OOP is about messaging

Joe Armstrong: Smalltalk got a lot of the things right. So if your question is about what I think about object oriented programming, I sort of changed my mind over that. I wrote a an article, a blog thing, years ago - Why object oriented programming is silly. I mainly wanted to provoke people with it. They had a quite interesting response to that and I managed to annoy a lot of people, which was part of the intention actually. I started wondering about what object oriented programming was and I thought Erlang wasn't object oriented, it was a functional programming language.

Then, my thesis supervisor said "But you're wrong, Erlang is extremely object oriented". He said object oriented languages aren't object oriented. I might think, though I'm not quite sure if I believe this or not, but Erlang might be the only object oriented language because the 3 tenets of object oriented programming are that it's based on message passing, that you have isolation between objects and have polymorphism.

Alan Kay himself wrote this famous thing and said "The notion of object oriented programming is completely misunderstood. It's not about objects and classes, it's all about messages". He wrote that and he said that the initial reaction to object oriented programming was to overemphasize the classes and methods and under emphasize the messages and if we talk much more about messages then it would be a lot nicer. The original Smalltalk was always talking about objects and you sent messages to them and they responded by sending messages back.

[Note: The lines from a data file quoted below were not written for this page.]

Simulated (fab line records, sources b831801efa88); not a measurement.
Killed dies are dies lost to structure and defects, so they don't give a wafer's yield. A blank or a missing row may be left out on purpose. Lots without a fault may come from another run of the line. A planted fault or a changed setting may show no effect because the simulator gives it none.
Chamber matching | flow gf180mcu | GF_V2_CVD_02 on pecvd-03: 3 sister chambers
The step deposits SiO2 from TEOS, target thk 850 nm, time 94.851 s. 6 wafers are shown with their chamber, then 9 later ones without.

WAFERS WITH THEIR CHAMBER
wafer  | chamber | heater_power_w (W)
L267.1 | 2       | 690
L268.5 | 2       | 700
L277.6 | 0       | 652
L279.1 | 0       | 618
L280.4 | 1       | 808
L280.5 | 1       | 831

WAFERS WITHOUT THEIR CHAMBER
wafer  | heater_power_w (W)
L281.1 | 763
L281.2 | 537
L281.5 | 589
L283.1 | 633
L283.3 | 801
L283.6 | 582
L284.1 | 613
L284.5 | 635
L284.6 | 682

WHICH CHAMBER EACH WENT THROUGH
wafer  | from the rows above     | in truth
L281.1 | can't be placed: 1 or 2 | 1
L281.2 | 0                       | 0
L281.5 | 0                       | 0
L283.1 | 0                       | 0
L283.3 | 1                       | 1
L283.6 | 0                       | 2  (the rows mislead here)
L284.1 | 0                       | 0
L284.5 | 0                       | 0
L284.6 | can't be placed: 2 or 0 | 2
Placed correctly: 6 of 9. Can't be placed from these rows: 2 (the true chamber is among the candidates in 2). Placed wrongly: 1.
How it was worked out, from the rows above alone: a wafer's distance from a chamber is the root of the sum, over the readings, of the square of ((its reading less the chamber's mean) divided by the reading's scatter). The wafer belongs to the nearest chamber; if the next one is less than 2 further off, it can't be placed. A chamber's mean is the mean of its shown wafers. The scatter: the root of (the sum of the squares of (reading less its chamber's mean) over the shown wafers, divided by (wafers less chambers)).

But you don't really do that and you don't really have isolation which is one of the problems. Dan Ingalls said yesterday (I thought it was very nice) about messaging that once you got messaging, you don't have to care where the message came from. You don't really have to care, the runtime system has to organize the delivery of the message, we don't have to care about how it's processed. It sort of decouples the sender and the receiver in this kind of mutual way. That's why I love messaging.

The 3 things that object oriented programming has it's messaging, which is possibly the most important thing. The next thing is isolation and that's what I talked about earlier, that my program shouldn't crash your program, if the 2 things are isolated, then any mistakes I make in my program will not crash your program. This is certainly not true with Java. You cannot take 2 Java applications, bung them in the JVM and one of them still halts the machine and the other one will halt as well. You can crash somebody else's application, so they are not isolated.

The third thing you want is polymorphism. Polymorphism is especially regarding messaging, that's just there for the programmer's convenience. It's very nice to have for all objects or all processes or whatever you call them, to have a printMe method - "Go print yourself" and then they print themselves. That's because the programmers, if they all got different names, the programmer is never going to remember this, so it's a polymorphism. It just means "OK, all objects have a printMe method. All objects have a what's your size method or introspection method."

Erlang has got all these things. It's got isolation, it's got polymorphism and it's got pure messaging. From that point of view, we might say it's the only object oriented language and perhaps I was a bit premature in saying that object oriented languages are about. You can try it and see it for yourself.